MatrixFree: Store indices of Dirichlet constrained DoFs as `-1` #14324

kronbichler · 2022-09-29T08:33:35Z

Implement the first suggestion in #14098 (comment): With this change, we would also store the Dirichlet constrained indices in MatrixFree/DoFInfo, encoded as numbers::invalid_unsigned_int. We then check at the point of reading the indices whether the value is numbers::invalid_unsigned_int, and set up a mask based on that information to selectively read from the source vector. This sounds like a strange way to do things in the scalar case, but in the vectorized case it turns out to be a real win, because it only adds 1 additional instruction in the AVX-512 case (vpcmpnequd) and only 2 instructions with AVX2. These instructions are all much cheaper than the underlying vgatherdpd / vscatterdpd instructions, so the cost is really not that high.

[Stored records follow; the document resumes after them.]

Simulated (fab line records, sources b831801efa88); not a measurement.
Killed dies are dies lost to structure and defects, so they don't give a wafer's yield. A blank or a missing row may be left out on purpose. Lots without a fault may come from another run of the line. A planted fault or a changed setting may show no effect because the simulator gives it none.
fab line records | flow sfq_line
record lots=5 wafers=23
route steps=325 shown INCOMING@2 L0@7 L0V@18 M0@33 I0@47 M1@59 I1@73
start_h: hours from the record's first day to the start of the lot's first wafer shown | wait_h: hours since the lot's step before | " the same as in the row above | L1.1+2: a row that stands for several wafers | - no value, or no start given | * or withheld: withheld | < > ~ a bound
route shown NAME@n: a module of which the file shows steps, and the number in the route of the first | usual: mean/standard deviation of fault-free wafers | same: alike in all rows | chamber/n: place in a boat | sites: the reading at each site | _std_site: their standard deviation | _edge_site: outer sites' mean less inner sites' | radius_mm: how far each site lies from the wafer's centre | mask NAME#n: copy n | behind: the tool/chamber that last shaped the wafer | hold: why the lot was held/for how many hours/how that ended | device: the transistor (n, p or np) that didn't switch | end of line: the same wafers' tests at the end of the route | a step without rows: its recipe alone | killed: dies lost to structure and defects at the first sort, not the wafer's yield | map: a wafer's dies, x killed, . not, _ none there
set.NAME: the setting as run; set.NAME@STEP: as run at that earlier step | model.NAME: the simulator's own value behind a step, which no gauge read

This PR is not complete yet:

there are a few cases where I do not yet filter away the diagonal (most notably the compute_diagonal function), so expect tests to fail
I really should introduce a check to not check for invalid_unsigned_int in the regular gather function, but do it in a separate function, because I assume we still want to avoid the overhead of building the mask. Or maybe not, I don't know yet.

Apart from these todos, I wanted to post it for discussion at this point and for possible interaction with @peterrum in terms of the second possible improvement listed in the issue mentioned above. I note that performance on an AVX-512 target is around 5% higher for double variables and 10% faster for float variables.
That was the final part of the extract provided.